St. HOPE Public School 7 Elementary in Sacramento used some of its stimulus funds to buy laptops for students. Photo by Miguel Gutierrez Jr., CalMatters

(CALMATTERS) – As the spread of misinformation and disinformation continues, California schools are gearing up to get the next generation ready, explains CalMatters’ education reporter Carolyn Jones.

Gov. Gavin Newsom last month signed Assembly Bill 873, which requires that, starting Jan. 1, all K-12 students learn media literacy skills, such as recognizing fake news and thinking critically about what they see on the internet.

It won’t be a standalone class, but instead will be woven into existing classes and lessons throughout the school year.

The new law comes amid rising public distrust in the media, especially among young people. A 2022 Pew Research Center survey found that adults under age 30 are nearly as likely to believe information on social media as they are from national news outlets.

Advocates say media literacy can help change that, by teaching students how to recognize reliable news sources and the crucial role that media plays in a democracy.

“The increase in Holocaust denial, climate change denial, conspiracy theories getting a foothold, and now AI … all this shows how important media literacy is for our democracy right now.”

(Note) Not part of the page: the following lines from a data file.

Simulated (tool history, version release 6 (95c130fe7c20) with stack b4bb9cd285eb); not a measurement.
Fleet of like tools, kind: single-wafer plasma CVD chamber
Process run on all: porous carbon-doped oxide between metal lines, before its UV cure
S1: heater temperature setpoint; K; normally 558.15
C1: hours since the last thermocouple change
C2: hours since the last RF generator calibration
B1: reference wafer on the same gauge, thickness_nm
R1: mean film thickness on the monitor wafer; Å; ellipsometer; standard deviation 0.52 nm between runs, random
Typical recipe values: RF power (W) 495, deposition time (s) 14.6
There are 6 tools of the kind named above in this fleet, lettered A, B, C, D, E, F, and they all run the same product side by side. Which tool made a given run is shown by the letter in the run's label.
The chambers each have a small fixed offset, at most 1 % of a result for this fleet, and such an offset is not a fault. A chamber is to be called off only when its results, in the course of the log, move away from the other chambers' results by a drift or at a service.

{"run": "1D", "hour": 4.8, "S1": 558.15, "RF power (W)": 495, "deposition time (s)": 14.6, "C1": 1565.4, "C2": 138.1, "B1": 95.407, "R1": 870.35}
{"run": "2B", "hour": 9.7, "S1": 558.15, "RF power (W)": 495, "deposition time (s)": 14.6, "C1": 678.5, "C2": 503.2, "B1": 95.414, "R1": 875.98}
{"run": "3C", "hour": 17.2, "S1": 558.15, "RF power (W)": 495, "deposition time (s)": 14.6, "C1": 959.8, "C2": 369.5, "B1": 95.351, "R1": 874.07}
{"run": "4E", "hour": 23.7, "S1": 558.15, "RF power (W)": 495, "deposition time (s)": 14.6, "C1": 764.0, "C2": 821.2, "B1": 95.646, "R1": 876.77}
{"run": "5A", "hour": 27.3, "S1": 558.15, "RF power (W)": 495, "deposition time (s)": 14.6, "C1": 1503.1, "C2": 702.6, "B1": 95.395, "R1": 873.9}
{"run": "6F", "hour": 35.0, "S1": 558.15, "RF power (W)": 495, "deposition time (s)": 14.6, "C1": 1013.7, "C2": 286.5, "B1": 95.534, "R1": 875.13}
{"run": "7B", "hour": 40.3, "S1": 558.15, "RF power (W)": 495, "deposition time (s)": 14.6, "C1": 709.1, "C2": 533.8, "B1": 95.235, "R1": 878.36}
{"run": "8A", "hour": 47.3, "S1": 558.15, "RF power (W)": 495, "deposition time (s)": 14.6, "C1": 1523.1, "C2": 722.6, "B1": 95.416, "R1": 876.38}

Jennifer Ormsby, library services manager for L.A. County’s Office of Education

But the new law falls short of recommendations from Media Literacy Now, a nonprofit research and advocacy organization. It doesn’t include funding to train teachers, an advisory committee, input from librarians, surveys or a way to monitor the law’s effectiveness.

Assemblymember Marc Berman, a Democrat from Palo Alto who authored the new law, said keeping it simple was key to getting it passed and implemented quickly, and that those features can be implemented later.